There’s a place in Guatemala with a beautiful view of Lake Atitlan where a Mayan man named Diego makes chocolate with his family. Starting from his grandmother’s recipe, he experimented until he had created a solid bar worth selling to the tourists nearby, and the result is unique in several ways.
Farmers from nearby Costa Sur (a major cacao growing region since the pre-Classic Maya period) bring their beans right to Diego in the most direct of direct trades. Without brokers or shippers to pay, Diego can pay farmers a price that beats fair trade premiums without breaking the bank.
The beans are processed less than they would be in a recipe from the European tradition—ground once, rather than continuously conched over several days. Diego sweetens the chocolate with panela, unrefined cane sugar that he buys from small Central American producers. The minimally refined ingredients make for a grainier chocolate than we’re accustomed to, but it melts in your mouth like nothing else.
The chocolate is sold in cigar-shaped rolls, wrapped with wax paper and then brightly colored tissue paper, and the pretty labels, showing that beautiful view of Lake Atitlan, are each colored by hand. Diego could have them printed, but he would rather employ someone locally for the job.
Fair trade programs might increase a grower’s profit margin by a few percent, but it will take a radical change in trade dynamics to shift the balance of economic inequity. Divine Chocolate represents one model for this change—the growers’ cooperative that supplies cacao for Divine bars also owns a majority 44% share in Divine. They have ownership over the entire supply chain, and reap the same benefits as any other shareholders.

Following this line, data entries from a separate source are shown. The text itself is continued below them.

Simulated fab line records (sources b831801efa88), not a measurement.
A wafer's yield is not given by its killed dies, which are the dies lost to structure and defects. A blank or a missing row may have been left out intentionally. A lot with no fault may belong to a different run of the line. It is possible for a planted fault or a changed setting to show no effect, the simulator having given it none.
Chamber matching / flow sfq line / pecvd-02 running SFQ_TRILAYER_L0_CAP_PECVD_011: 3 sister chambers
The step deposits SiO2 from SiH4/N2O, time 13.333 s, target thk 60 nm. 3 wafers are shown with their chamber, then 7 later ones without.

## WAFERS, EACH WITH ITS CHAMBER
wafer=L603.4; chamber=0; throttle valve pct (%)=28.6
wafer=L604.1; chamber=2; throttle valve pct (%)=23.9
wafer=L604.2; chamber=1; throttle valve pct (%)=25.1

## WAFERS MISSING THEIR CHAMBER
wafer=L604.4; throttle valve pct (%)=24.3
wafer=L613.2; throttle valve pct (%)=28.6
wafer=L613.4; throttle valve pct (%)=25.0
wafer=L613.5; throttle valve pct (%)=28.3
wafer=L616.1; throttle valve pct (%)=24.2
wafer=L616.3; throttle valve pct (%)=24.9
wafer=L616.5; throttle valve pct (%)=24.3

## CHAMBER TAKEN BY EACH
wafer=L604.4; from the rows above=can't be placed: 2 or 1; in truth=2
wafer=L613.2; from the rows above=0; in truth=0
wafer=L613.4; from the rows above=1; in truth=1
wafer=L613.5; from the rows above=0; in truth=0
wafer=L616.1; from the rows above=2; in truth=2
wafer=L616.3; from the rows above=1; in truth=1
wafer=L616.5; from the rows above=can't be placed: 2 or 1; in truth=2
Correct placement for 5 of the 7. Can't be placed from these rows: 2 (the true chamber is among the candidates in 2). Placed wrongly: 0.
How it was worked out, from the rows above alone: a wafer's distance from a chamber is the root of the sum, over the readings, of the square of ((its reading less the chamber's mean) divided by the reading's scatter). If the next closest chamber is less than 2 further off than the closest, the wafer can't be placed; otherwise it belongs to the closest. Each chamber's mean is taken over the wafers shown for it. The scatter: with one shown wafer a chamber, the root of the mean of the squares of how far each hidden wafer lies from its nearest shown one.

Direct trade is another alternative to fair trade certification. Like fair trade, it is a term used by chocolatiers to describe their bean-buying practices. Rather than operating within the conventional chocolate supply chain and paying a premium for certification, direct trade chocolate companies establish relationships with individual growers. Direct trade chocolatiers often visit plantations to evaluate growing and working conditions while cultivating partnerships with individual farmers. Most of these are small “bean-to-bar” companies that do everything from roasting to conching to molding to sales in-house. Direct trade isn’t governed by a certifying body, so various companies interpret the term differently, but many have established codes of ethics that guide their buying practices.
Diego’s Chocolate in Guatemala and Madécasse in Madagascar offer a radical answer to concerns about trade dynamics and global economic inequality. By growing, producing, and packaging chocolate locally in their respective countries, they retain most of the profit that would otherwise go to chocolatiers in the global north.
Ultimately, fair trade and direct trade are incomplete solutions. Poverty and lack of education prevent many growers from producing better quality crops, driving a harder bargain with buyers, or moving into higher-profit segments of the chocolate supply chain. There is no single solution, but right now it seems like the best thing we consumers can do is support equitable alternatives that allow everyone in the chocolate industry to run successful businesses and build healthy communities.
Here are the responsible chocolates we’ve latched onto over the years:
Dandelion: I’ve only actually had one of these, but it was given to me by a friend (who lists me in IM as dandelion, which pleases me). Plus they’re bean-to-bar, so that’s something.
Divine: The company is partially owned by a cacao growers’ collective in Ghana. The collective holds two seats on the board of directors and, as shareholders, collective members receive dividends from Divine’s profits.
Diego’s chocolate: A lovely and uniquely made cigar-shaped chocolate that’s “Mayan-grown, Mayan-made from tree to chocolate in Guatemala”. We mention these folks in our book.
El Castillo del Cacao – I’ve bee living in León, Nicaragua for a couple weeks now, and this locally-produced organic chocolate seems to be THE local option.
Heavenly Organics: Not vegan! But so good, and they say they’re bee-friendly. They buy from Indian worker-owned cooperatives they helped make. Unsweetened dark chocolate with a honey + simple flavoring center. Great for folks like me who never wanted their peas touching their mashed potatoes (and shoved their chicken in the upholstery when I thought nobody was looking) at the dinner table growing up. Simple, yet interesting.
Madecasse: Produced in Madagascar! I liked their pink pepper & citrus one. They recently seem to have grown?
Taza: Direct trade, based in the east coast. Theirs is the round chocolate, usually kind of gritty like Mexican chocolate. So great.
Theo: Based in Seattle, they’re into making fair trade, organic chocolate accessible. I enjoy their mission statement, and I stock up on these to use as minor presents to give to friends & strangers as thank yous.
Tony’s Chocolonely: They’re also into making fair trade chocolate accessible, but they’re so single-minded about slave-free chocolate that they’re not focused on the organic aspect, and I can live with their logic. (They’re also aware of their environmental impact with dairy, which is a start.) I do like how they’re reframing and mainstreamifying the fair trade concept. Another chocolate that’s great for gift-giving.